Lawyer Robert O’Brien To Support Donald Trump


On Wednesday, Sept. 18, the American president announced he had chosen a Republican attorney to succeed the excitable John Bolton. Bolton’s successor will be the fourth person to take up the position in less than three years.

Working with Donald Trump in the White House is no easy task. Even less so when it comes to advising him on matters of national security. Since January 2017, the American president has already gone through three men, including John Bolton, who was dismissed at the start of September. Three advisers, which is as many as Barack Obama had in the eight years of his presidency, and one more than George W. Bush had during his two terms in office. However, the newcomer, Robert O’Brien, presents a less controversial profile than his predecessors.

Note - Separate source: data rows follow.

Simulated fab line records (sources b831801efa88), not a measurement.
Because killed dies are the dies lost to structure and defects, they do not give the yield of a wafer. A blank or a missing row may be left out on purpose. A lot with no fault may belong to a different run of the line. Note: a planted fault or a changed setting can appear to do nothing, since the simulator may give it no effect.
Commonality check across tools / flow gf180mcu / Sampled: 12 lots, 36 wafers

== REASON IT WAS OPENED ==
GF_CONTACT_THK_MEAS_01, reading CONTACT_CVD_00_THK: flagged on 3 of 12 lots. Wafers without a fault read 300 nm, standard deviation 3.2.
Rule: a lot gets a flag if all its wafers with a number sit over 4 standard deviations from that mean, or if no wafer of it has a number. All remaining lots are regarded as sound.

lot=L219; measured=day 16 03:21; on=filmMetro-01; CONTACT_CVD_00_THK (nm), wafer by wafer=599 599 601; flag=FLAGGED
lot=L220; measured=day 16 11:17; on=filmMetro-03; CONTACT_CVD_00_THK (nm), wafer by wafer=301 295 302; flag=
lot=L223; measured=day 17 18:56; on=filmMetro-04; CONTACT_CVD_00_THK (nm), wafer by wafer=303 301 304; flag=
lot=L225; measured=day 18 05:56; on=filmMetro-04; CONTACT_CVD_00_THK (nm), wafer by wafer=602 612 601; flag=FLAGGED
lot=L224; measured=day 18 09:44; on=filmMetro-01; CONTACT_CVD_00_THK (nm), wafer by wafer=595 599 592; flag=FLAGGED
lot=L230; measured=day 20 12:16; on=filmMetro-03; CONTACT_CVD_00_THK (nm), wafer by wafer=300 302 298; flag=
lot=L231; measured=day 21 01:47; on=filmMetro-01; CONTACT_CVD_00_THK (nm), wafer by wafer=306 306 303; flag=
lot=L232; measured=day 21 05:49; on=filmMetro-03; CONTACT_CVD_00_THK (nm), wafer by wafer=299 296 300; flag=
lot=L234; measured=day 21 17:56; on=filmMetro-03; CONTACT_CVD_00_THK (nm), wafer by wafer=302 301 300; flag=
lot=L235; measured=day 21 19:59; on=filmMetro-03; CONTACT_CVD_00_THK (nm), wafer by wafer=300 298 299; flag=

A Republican Attorney from the West Coast

By choosing O’Brien, Trump seems to have changed his approach. Done with ex-military men (Michael Flynn and H.R. McMaster) and the warmongers (John Bolton); a man of law instead. At 53 years old, this University of California, Berkeley Law graduate is among California’s most important attorneys.

And it is through law that O’Brien became interested in international affairs, first as a part of a large firm before founding his own practice in Los Angeles. But before he was appointed, in May 2018, as the special presidential envoy for hostage affairs, a position created by Barack Obama and continued by his successor, his foreign policy experience was limited to ad hoc assignments at the crossroads between law and diplomacy.

However, he is more active in conservative think tanks, defending a traditional Republican approach in his writing in keeping with Ronald Reagan, and adopting Reagan’s slogan “peace through strength.” This classic approach within the American right wing – suspicion of Moscow, hostility toward authoritarian regimes, etc. – led him to advise Mitt Romney, a Mormon like himself, during Romney’s 2012 presidential campaign, then Scott Walker and Ted Cruz, in their race against Trump six years later during the Republican presidential primaries.

Advising on National Security, a Role Apart

Washington D.C. welcomed this choice of a more discreet and moderate adviser than it did his predecessor, notably because his personality seems more fitted to the complex role of advising on national security than that of, for example, John Bolton.

This position, which does not require confirmation by the Senate, a compulsory step for all important roles in American government starting with the secretary of defense and secretary of state with whom O’Brien will have to work, is in keeping with the work of both an adviser and a coordinator. The National Security Council was founded during the Cold War to coordinate the work and the concurrence of different branches of the military, diplomatic corps and American intelligence agencies. O’Brien will therefore have to provide his own opinion as much as he will have to facilitate the opinions of others in order to help the president make informed decisions based on access to different points of view.

4 National Security Advisers in Less than 3 Years

By accepting this position, O’Brien is following in the footsteps of the great names of American foreign policy, like Henry Kissinger (Richard Nixon), Zbigniew Brzezinski (Jimmy Carter) and Colin Powell (Ronald Reagan). These predecessors played a key role in their time due to their vision of Uncle Sam’s diplomacy, their attitude during moments of crisis and the length of time they spent at the sides of the presidents they advised.

For O’Brien, the challenge is sizable, primarily due to the current climate set against a backdrop of the war on terror, tensions with Iran, Russia’s assertiveness and the emergence of China. The challenge is also formidable due to Trump’s personality, and his somewhat erratic foreign policy, viewed as such even in the eyes of his political allies. As a testament to this, there is the altercation that occurred recently between the president and an influential senator on matters of foreign policy. The altercation involved Lindsey Graham, a South Carolina Republican, who believes that “the measured response” from the president when the Islamic Republic took down an American drone in June was “clearly seen by the Iranian regime as a sign of weakness.”

“No Lindsey, it was a sign of strength that some people just don’t understand!” replied the president.